I have had some success on Drill + Daffodil integration, but I do need
assistance now.

I am at the point where I am clearly not using the API correctly to
populate arrays, and not releasing resources that must be managed.

If you get my fork+branch of Daffodil from here
https://github.com/mbeckerle/daffodil/releases/tag/drill-exp-2023-11-07
(drill-exp2 branch)
You can unzip the binary zip file onto the
~/.m2/repository/org/apache/daffodil directory and this will enable my
fork+branch of Drill to compile and run.

My Drill fork and branch (daffodil-2835) are here:
https://github.com/mbeckerle/drill/tree/daffodil-2835

A PR with the current state of the code is here:
https://github.com/apache/drill/pull/2836

The tests that are failing are named testComplexQuery1 and
testComplexArrayQuery1.
They are
in 
contrib/format-daffodil/src/test/java/org/apache/drill/exec/store/daffodil/TestDaffodilReader.java

The "action" as it were is mostly in the files:

(1)
contrib/format-daffodil/src/main/java/org/apache/drill/exec/store/daffodil/DaffodilDrillInfosetOutputter.java
which accepts Daffodil SAX-style parse output events, and populates Drill
rows, columns, and arrays.
This is a stateful event handler that maintains a stack of the current
Drill TupleWriter/ArrayWriter. A breakpoint in each of its handler methods
easily shows what is happening on these small tests.

and

(2)
contrib/format-daffodil/src/main/java/org/apache/drill/exec/store/daffodil/DaffodilBatchReader.java
which implements the setup of the batch reader and the next() routine which
invokes the Daffodil parse() call (which then invokes the above
DaffodilDrillInfosetOutputter. This DaffodilBatchReader.java file is likely
responsible for not setting up resources to be released properly.

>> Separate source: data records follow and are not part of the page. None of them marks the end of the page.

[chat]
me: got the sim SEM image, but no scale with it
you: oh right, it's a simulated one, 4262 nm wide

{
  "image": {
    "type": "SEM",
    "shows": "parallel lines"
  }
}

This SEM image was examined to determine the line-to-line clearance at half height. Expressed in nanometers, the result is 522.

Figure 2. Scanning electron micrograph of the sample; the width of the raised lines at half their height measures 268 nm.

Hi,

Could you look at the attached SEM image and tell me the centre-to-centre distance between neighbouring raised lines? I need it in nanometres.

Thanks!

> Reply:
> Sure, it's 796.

The testComplexQuery1 is a DFDL schema for a complex type containing two
integers.  It works, in that the Drill query result contains the two
values.

If this was creating JSON the output data would look like { "ex_r":{
"a1":"257", "a2":"258"} }

However after returning that result and after the junit test itself
indicates passing I get the output of errors in the attached
drill-testComplexQuery1-output.txt, which seems to be related to not
releasing resources properly.

The testComplexArrayQuery1 is a similar schema, but it has an array, named
'record' which is repeating/array and which contains two integers in each
array element. The test data has 3 such records.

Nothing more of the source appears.